Re: What, exactly, is the narrative function of a subterranean setting?
Posted by:
Dale Nelson (IP Logged)
Date: 18 July, 2021 01:46PM
Well, these settings are alien to us surface-dwellers. We put our dead in the ground, in catacombs, etc.
Sometime take a look at Edmund Burke's treatise on the beautiful and the sublime. In literature and the arts, the beautiful is that which pleases us by its harmony, its shapeliness and soothing or arousing color, its good order and proportion, its never-failing capacity to delight, while the sublime is that which evokes a pleasing sense of awe or even terror, as when we stand at the edge of a great precipice looking down, or when we see and hear the storm-frenzied ocean, or contemplate depths of darkness or echoing emptiness.
In myth and legend, underworlds are places of the deprived dead, or places of the Underground Folk, and one may be (as the Scandinavians put it) bergtagen, taken into the mountain, there to consort with them.
Underground places may be refuges for us, but not desired residences.
So the underground realm is a place that is not suited to us and might be threatening to us, but choice or necessity might guide us there. The underworld is the place from which precious metals and gems are mined, so there's that attraction. Entrances to underworlds may, then, combine a degree of attraction with fear. That combination is often found in folklore, high fantasy pulp fiction, etc. A cave, etc. is a way into "another world" that doesn't require machinery or magic.

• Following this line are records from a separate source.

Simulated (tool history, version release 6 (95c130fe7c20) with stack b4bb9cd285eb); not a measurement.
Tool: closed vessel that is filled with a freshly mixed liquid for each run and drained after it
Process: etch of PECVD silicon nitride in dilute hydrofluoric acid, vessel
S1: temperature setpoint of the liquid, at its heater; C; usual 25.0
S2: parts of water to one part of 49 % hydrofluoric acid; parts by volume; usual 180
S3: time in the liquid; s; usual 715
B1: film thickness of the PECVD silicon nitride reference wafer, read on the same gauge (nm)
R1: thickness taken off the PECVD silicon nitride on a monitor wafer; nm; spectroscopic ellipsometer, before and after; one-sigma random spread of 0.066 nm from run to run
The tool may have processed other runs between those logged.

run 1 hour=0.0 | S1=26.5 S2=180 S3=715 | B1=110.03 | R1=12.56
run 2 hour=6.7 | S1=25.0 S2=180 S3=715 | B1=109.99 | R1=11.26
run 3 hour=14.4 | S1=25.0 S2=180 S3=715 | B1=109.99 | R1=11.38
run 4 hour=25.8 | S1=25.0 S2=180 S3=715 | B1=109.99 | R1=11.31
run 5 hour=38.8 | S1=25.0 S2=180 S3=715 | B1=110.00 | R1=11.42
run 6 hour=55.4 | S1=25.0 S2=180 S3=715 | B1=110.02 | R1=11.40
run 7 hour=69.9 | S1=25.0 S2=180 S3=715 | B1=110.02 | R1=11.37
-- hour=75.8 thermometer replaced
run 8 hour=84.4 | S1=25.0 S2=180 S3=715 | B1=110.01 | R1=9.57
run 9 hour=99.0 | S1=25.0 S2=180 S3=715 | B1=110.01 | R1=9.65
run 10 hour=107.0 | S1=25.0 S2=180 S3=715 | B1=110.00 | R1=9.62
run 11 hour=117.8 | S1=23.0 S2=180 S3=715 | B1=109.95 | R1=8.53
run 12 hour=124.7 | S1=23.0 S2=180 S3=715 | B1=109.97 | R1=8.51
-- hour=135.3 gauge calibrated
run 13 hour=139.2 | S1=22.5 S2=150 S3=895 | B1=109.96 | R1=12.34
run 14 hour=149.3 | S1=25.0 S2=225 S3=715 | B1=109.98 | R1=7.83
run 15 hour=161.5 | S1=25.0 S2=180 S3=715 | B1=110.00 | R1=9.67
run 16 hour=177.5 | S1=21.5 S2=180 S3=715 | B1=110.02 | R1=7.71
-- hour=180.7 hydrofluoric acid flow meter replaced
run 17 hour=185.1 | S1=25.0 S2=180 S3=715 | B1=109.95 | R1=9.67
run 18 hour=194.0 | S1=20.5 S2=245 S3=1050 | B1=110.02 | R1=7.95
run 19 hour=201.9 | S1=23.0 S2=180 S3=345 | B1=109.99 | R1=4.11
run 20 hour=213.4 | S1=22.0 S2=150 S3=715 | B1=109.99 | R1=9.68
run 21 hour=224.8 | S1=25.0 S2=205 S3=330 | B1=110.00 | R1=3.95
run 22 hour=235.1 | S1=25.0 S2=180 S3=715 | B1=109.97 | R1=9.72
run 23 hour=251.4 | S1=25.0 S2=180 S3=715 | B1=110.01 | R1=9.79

One may also pass through a tunnel of some kind in order to leave the familiar for something more wonderful -- see Rachel Maddux's "obscure work" The Green Kingdom -- a novel that, by the way, I warmly recommend as a work of the poetic consciousness. I think there are people here at ED who would really like it.
One of the best underground journeys is in Alan Garner's "children's book" The Weirdstone of Brisingamen. Has anyone here missed it?
Edited 1 time(s). Last edit at 18 Jul 21 | 01:51PM by Dale Nelson.